When a filmmaker—especially an auteur—is saddled with a set of mandates from the producers, the result can often be a misfire or a hodgepodge that doesn’t really work. It muddies the original vision. But if the director is creative enough, if they maybe have the gall enough, they can turn out something that not only works, but is exceptionally great. Roger Corman told the young Peter Bogdanovich he could make any movie he wanted, provided he use stock footage from the very expensive (for them) period horror film The Terror, and that he cast Boris Karloff who still owed him two days of work. Bogdanovich’s result was a superbly tense modern thriller that also acts as a fitting elegy to Karloff’s long and storied career: Targets.

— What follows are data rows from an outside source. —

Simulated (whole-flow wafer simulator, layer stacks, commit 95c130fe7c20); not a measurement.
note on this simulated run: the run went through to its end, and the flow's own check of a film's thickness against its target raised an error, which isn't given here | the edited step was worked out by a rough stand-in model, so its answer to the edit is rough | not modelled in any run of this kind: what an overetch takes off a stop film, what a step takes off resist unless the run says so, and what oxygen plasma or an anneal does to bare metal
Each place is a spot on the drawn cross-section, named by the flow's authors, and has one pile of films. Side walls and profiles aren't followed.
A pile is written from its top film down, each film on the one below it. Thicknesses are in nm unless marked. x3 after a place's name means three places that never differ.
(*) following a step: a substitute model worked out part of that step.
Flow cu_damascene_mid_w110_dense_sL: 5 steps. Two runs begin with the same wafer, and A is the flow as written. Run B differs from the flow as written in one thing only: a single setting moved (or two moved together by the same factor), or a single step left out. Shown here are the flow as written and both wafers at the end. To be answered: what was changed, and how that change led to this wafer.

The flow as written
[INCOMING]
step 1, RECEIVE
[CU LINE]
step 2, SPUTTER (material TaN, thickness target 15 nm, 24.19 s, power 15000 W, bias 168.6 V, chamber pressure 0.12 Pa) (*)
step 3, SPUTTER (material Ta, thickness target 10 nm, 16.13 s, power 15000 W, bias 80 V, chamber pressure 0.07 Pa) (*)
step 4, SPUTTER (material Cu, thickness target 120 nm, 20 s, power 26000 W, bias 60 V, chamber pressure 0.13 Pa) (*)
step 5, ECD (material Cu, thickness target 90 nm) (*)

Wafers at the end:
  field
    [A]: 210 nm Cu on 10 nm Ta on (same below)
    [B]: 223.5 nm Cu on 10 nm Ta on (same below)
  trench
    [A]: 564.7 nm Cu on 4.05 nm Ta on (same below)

This is actually a horrible trailer, and it’s wrong for a number of reasons. This was from the re-release of the film after Paramount bought the movie and Bogdanovich’s The Last Picture Show in 1971 had been a hit, so they downplayed the presence of Karloff entirely—also because, well, he was dead at the time—and only showed the sniper scenes which showcase the director’s quick cutting. The other reason it’s wrong is that the trailer calls the young homicidal maniac “Joe” when his name in the film is clearly given as “Bobby.” That doesn’t make any sense at all. Also they say he’s an only child, but they talk about his brother a lot. Regardless.

Targets is like a diamond in the rough, the rare hamstrung low-budget feature that actually ended up benefiting from the forced inclusion of a particular actor. Karloff is masterful in his role, which would be one of the last in his long career, and he even agreed to work five days instead of the two he was contracted for and did so for no extra money. That’s how much he liked the script.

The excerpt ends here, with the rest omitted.